Monday, December 30, 2024

No Intelligence

I did what I did for Charlie, but in changing what I was, I sacrificed a lot of my intelligence. I became a rat who was more in tune with his baser instincts. I knew it would be this way. I guess I rather craved the fun the lack of intelligence would bring. But now I am finding it hard to concentrate.

I don't think there is much I can do about this. I'm barely even able to function anymore. I've been shot in the face so many times that I barely have enough brain matter left to even keep this world together. I don't know what to do. But one thing is for certain. Something really bad is about to happen. I don't know what it is, but it's going to happen.

Back when I was human and a goat, I could have dealt with this problem. It would have been tough, but I would have muddled through. But I can barely even write this blog right now. I can't even tell if everything is spelled right. How am I going to deal with this? What will it mean if I lose? Should I just give up?
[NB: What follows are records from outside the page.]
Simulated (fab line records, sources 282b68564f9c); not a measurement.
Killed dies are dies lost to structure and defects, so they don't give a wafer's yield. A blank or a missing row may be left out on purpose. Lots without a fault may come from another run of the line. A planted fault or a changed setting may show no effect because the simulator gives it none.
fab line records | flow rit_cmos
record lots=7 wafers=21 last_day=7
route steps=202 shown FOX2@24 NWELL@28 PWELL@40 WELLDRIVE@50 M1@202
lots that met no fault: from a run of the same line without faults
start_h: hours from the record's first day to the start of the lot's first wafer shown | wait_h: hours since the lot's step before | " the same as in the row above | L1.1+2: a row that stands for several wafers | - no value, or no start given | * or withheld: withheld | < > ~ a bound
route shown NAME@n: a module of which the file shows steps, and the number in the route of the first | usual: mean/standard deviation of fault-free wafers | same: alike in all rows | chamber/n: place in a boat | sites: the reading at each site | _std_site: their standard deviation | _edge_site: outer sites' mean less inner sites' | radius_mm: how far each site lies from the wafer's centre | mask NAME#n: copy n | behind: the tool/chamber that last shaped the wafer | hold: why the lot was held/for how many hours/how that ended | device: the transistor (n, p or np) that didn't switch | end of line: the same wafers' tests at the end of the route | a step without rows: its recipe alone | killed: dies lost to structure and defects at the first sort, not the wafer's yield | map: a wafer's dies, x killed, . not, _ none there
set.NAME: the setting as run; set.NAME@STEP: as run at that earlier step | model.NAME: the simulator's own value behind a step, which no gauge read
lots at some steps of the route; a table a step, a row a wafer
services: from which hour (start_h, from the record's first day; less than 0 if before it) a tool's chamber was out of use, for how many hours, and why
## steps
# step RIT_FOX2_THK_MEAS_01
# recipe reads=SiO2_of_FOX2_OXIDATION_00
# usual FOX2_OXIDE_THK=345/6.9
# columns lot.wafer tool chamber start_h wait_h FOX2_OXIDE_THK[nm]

I tried to call my imaginary friend Risto to help me. I may be putting him in danger too. I'm putting all my friends in danger. Even my wife. Leeto, who I just found out was my son, is in danger.

Doesn't anybody feel it? Doesn't anybody see what's happening? Buddy is about to lose. He's about to lose everything. I'm about to lose everything. Help. Somebody help me. I don't want to become irrelevant. Please don't let all the things that I have done lose their meaning.

What's the point in living in a world that has no meaning?

Help.

1 comment:

  1. There is no point to a world without meaning, fictional or real. The meaning is more important than the material itself. Are you going mad? If so, I cannot help. I tend to drive people crazy.